Dr. McLeod speaks at Prairie Lights on his book Pranksters.

Madeline Deninger, Reporter

Kembrew McLeod, who lives in Brooklyn and is also a professor at the University of Iowa, filmmaker, and writer, spoke about his book Pranksters at Prairie Lights on Wednesday night.

“A prank a day keeps the man away,” McLeod said.

McLeod has had no problem keeping the man away.

His own pranks include when he dressed up as a robot to protest Michele Bachmann when she came to Iowa City. He was unapologetic when talking about the lengths he took to voice his opinion and how he didn’t care if he got kicked out of public places for doing so.

Prankster, the book, focuses on the big pranks of modern history. They include when Benjamin Franklin worked for his brother’s newspaper, The New England Courant, under fake names like Ephraim Censorius, Anthony Afterwit, and Silence Dogood.

Further pranks included a conspiracy that Paul McCartney actually died and was taken over by a body double.  It stemmed from fans interpreting records played backwards and hidden messages in lyrics and album covers.

He talked about what a real prank was, and how cons or hoaxes that are at the expense of others are not real pranks. McLeod also criticized reality t.v. shows, other modern “punks,” and how they are different from real pranks.

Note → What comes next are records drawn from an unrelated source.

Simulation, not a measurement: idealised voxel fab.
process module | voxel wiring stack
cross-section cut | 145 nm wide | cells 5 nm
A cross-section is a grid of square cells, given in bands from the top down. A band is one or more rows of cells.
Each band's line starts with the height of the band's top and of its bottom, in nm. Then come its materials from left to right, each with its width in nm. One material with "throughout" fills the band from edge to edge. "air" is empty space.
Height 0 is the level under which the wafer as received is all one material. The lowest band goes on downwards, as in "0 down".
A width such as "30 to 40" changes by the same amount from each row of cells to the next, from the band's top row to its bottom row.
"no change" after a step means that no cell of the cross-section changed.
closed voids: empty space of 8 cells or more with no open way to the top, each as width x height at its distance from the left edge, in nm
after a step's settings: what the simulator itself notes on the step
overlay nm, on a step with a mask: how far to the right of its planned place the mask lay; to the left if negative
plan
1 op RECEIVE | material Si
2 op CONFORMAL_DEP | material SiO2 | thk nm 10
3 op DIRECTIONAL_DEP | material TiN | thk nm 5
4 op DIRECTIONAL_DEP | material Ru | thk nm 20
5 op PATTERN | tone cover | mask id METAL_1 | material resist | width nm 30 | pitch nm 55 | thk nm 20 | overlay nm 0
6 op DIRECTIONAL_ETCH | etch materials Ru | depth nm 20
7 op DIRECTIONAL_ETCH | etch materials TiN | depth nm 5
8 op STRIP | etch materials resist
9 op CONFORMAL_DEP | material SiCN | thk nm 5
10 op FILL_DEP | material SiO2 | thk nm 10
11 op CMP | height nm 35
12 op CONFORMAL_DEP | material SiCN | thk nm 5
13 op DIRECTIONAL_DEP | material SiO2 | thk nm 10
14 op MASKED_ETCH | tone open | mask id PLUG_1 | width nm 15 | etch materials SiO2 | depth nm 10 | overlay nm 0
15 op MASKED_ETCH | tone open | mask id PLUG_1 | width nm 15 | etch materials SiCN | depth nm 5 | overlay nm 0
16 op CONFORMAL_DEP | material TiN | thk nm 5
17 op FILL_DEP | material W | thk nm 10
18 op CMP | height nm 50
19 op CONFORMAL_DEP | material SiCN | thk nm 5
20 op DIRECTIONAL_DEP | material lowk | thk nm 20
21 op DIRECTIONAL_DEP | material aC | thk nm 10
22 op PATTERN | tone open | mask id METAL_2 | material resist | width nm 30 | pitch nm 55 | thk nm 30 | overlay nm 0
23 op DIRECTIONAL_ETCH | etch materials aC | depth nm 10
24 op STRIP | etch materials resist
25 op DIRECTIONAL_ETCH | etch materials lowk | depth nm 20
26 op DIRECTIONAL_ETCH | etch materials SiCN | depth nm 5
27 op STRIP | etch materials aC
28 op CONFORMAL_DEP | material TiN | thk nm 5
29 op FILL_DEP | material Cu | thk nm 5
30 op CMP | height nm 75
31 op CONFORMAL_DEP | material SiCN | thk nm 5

The history lesson included everything from the first pranksters in the 1600s and 1700s, such as Jonathan Swift, who pranked an astrologer and all of London into thinking he was dead to feminists protesting the Miss America Pageant in 1968.

McLeod explained how we can all be deceived. He used these examples as a way of showing how people can all be fooled by media and big corporations.

“The success of a prank lies in the big reveal.” McLeod said.